Jewish Ritual Murder: Real or Imagined?
A consideration of the thesis of Blood Ritual by Philip de Vier
by David Sims
I DON’T THINK THAT most Jews are involved in ritual murder. In fact, I think that many Jews sincerely believe that it just does not happen. The laws of Moses, you know, and the Ten Commandments, etc.
But there are different sects of Jews, just as there are different sects of Muslims and of Christians, and some of the Jewish sects are both more secretive and more bloodthirsty than others.
Some of them probably have been in the habit of committing ritual murders, often by blood-letting, episodically across the past thousand years. The accounts of such events are too numerous, too persistent, and too similar in method to be discounted in total.

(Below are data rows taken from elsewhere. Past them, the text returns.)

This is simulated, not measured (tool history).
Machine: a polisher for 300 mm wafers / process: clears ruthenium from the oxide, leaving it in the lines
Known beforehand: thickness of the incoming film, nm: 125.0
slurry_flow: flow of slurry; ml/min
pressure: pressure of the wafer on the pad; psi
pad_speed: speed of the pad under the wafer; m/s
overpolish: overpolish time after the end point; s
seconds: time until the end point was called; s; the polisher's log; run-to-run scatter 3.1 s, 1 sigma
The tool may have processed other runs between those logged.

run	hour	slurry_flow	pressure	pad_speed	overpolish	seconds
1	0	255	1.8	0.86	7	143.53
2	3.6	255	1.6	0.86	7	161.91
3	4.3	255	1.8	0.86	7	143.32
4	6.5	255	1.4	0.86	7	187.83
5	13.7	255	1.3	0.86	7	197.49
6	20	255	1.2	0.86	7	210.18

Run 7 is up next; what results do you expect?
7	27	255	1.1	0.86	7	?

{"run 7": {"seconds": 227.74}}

Although some Blood Accusations (it is presumptuous to call them “Blood Libels” without evidence to back up the claim of libel) are almost certainly malicious falsehoods, it is likely that many, perhaps most, are true.
Here is what the publisher had to say about this book:
On April 1, 1899, the body of 19-year-old Agnes Hurza, a young White woman, was found in a woods near Polna, Bohemia, then a part of Austria-Hungary. Her throat had been slashed so badly that she was nearly decapitated. Her wounds revealed that she had been held upside down until her body had been emptied of blood. As this blood was not found at the crime scene, it must have been collected and carried away.
For most of history, belief in Jewish ritual murder was widely accepted. Naturally, the Jews aren’t the only group who have practiced (and might still practice) ritual murder. Historically, it is fairly common: The Aztecs, numerous African tribes, and the ancient Carthaginians come to mind.
But since WW2, with the rise of Jewish ownership of the mass media, has come the politically-correct “Doctrine of the Never-Guilty Jews.” Every accusation of Jewish ritual murder, no matter how well proved it might have been in its time, has become a “Blood Libel” in today’s media, a phrase that explicitly frames each case as a malicious falsehood, without an examination of the facts.
Probably, not every accusation is true. But it is also unlikely that all of them are false. Philip de Vier has made a thorough survey of the known evidence in about 200 cases of ritual murder in ancient, medieval, Renaissance, and modern times. Adopting the approach of a detective investigating a murder, de Vier invites his readers to sift the relevant facts from history and to see that they point toward the existence of a transgenerational ritual murder cult within the larger body of Judaic tradition. The evidence is persuasive, but, says de Vier, the final verdict is ours to make.